Sunday, September 25, 2022

Between the Fiddle & the Fire

26th Sunday in Ordinary Time (C)
(World Day of Migrants & Refugees)

Readings: Amos 6: 1, 4-7; Psalm 145 (146): 7-10; 1 Timothy 6: 11-16; Luke 16: 19-31

Picture: cc paurian on Flickr

My dear friends, what do you think? Is there anything wrong with playing the violin? Of course not, right? And yet, haven’t we heard the phrase, to fiddle while Rome burns? It means to do something relatively trivial or irresponsible in the midst of a crisis or an emergency. On its own, fiddling is not a sin. But to do it when I should really be helping to put out a raging fire must surely be wrong, if not possibly a sign of insanity.

To fiddle while Rome burns. This is also the sinful tendency highlighted in both the first reading and the gospel. And I have to confess that I say this with a certain tremor in my heart, because I find this tendency in myself as well. The tendency to be so absorbed in seeking, securing and savouring my own comfort, success and enjoyment – including that of my family, my community and country – that I become oblivious to the suffering of many others around me. The readings speak of sprawling on cosy beds, dressing in fine clothes, feasting on sumptuous foods, even inventing musical instruments, without caring about the ruin of Joseph, or the misery of poor Lazarus. Fiddling while Rome burns.

And isn’t it truly sobering to consider how easy it is to fall into this sin today? Continually, we receive news from around the world of people suffering terribly from the effects of climate-change, of economic disparity, of war and conflict. Effects which, I’m told, my own lifestyle somehow contributes to exacerbating, even if only in small ways. Surely, it can’t be right for me to focus only on enjoying my own life, without somehow attending to all this suffering.

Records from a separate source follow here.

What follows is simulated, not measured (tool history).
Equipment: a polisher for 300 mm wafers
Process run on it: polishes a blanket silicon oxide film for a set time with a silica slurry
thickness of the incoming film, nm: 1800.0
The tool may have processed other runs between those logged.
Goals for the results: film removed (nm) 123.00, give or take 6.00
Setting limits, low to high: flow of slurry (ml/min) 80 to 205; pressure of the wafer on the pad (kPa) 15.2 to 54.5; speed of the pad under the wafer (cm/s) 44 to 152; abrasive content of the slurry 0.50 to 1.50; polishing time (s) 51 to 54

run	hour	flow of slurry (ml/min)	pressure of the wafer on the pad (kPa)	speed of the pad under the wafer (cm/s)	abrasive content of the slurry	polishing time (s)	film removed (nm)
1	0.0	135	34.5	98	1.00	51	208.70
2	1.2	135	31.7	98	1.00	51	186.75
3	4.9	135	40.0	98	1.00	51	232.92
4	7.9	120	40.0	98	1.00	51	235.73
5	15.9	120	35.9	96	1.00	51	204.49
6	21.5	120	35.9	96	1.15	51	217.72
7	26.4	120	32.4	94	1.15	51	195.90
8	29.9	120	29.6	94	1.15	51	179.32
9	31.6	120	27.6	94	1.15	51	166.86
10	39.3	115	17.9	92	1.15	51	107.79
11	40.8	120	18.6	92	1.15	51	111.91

What then am I to do? The scriptures offer not so much a prescription of solutions as a process of growth. A process that begins with what the rich man was hoping to do for his brothers, after his death. He wanted to help them repent. To turn their apathy into compassion. Beginning perhaps with a tremor in the heart. So that they might be more receptive to the voice of the Lord, and the cries of those who suffer, including the migrants and refugees we especially remember today. For the Lord protects the stranger… upholds the widow and orphan but thwarts the path of the wicked.

And that’s not all. Beyond repentance and receptivity, there is yet another step in the process. We find it in the second reading, where Paul reminds Timothy of his God-given duty. A duty we all share, by virtue of our baptism. The duty to fight the good fight of faith. To engage in an ongoing struggle, first against my own selfish and narcissistic tendencies, and then to bravely bear witness to the truth in the world, as Jesus did before Pontius Pilate. To share in the Cross of Christ, so as to share in his Resurrection, giving glory and praise to our God… Repentance, receptivity and struggle. This is the pilgrim journey that the scriptures mark out for us.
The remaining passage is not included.